New New New Labour

Time was, long ago, when among the London parties a leader’s speech to conference was about how best to put the party’s purpose into action. Not now. Today the leader is there to explain what the party’s purpose is. Or is this week. Or until the polls suggest the nuance isn’t quite honed yet. What underlies the purpose isn’t principle but simply lust for the perks of office.

The truly fascinating thing is that the pundits can’t see anything wrong with this. The Labour Party ripped out its purpose – Clause 4 – in 1995 and threw it away. To be replaced with what Alex Salmond described at the time as ‘mush’. Labour’s concept of the common good was flawed by its French Revolutionary leanings – too distrusting of democracy, especially the endless variety that flourishes with local choice – but at least it existed. Labour believed in the common good, not ‘greed is good’. And now it doesn’t. So why does it still exist? Every one of those BBC and Guardian journalists who yearns for another ‘1997’ moment is missing the obvious. Labour was created to deliver a vision of a better society it has now rejected wholesale. What was a dynamic has become a ritual, designed to keep in being an organisation whose purpose has been hollowed out, leaving behind a shell party to be filled with any vacuous thought that passes through. Better by far it was put out of its misery.

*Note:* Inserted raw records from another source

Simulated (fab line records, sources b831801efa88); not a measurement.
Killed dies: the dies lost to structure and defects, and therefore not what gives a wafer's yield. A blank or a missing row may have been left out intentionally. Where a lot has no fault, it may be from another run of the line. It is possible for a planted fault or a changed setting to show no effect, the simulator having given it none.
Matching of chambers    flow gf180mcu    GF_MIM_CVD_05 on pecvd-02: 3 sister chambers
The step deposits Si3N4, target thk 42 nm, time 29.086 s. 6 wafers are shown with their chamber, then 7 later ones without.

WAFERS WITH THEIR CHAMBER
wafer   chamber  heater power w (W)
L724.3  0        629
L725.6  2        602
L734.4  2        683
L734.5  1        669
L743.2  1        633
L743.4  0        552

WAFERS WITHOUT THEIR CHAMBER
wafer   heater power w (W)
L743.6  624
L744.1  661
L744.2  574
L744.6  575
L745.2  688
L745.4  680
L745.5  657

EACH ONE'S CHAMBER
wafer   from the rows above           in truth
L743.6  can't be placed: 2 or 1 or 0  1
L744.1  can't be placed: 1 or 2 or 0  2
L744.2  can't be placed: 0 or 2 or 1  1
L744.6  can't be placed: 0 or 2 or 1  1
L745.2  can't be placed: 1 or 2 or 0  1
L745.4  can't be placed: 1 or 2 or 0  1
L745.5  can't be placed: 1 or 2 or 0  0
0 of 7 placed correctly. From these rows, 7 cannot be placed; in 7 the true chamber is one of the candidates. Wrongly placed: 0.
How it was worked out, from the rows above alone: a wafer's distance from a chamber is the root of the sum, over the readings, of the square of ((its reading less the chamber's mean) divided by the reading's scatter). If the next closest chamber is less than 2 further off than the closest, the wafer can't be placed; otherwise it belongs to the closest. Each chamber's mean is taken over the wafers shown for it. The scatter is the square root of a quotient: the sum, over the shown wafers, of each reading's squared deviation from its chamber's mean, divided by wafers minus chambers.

At our policy meeting in May we considered how best to describe our Party’s own position on the political spectrum, concluding that we’re ‘radical decentralist’ rather than ‘Centre-Left’ or ‘progressive’. While there is sympathy with the latter positions, they are too vague to describe our own programme and are easily co-opted by hostile forces.

Radical decentralism is viewed as having three dimensions – a constitutional dimension (localism/regionalism), an economic dimension (co-operation/mutualism) and an environmental dimension (ecology). Unlike the Coalition parties, when we talk of localism we do really mean ‘power to the parishes’, power to decide whatever they like, without nanny setting limits. Unlike Labour, when we talk of a co-operative economy we want to see an end to corporate power, the introduction of a three-day working week and ultimately production, through voluntary association, for use and not for sale. Unlike any other party in Wessex, when we talk about protecting the environment we don’t qualify that goal by saying ‘but only so far as it doesn’t slow down economic or population growth’. For us, ‘decentralisation’ isn’t just a slogan to be betrayed. ‘Radical’ means what it says too. Someone has to say it because, increasingly, it needs to be said. And if no-one else will say it, we’re only too happy to oblige.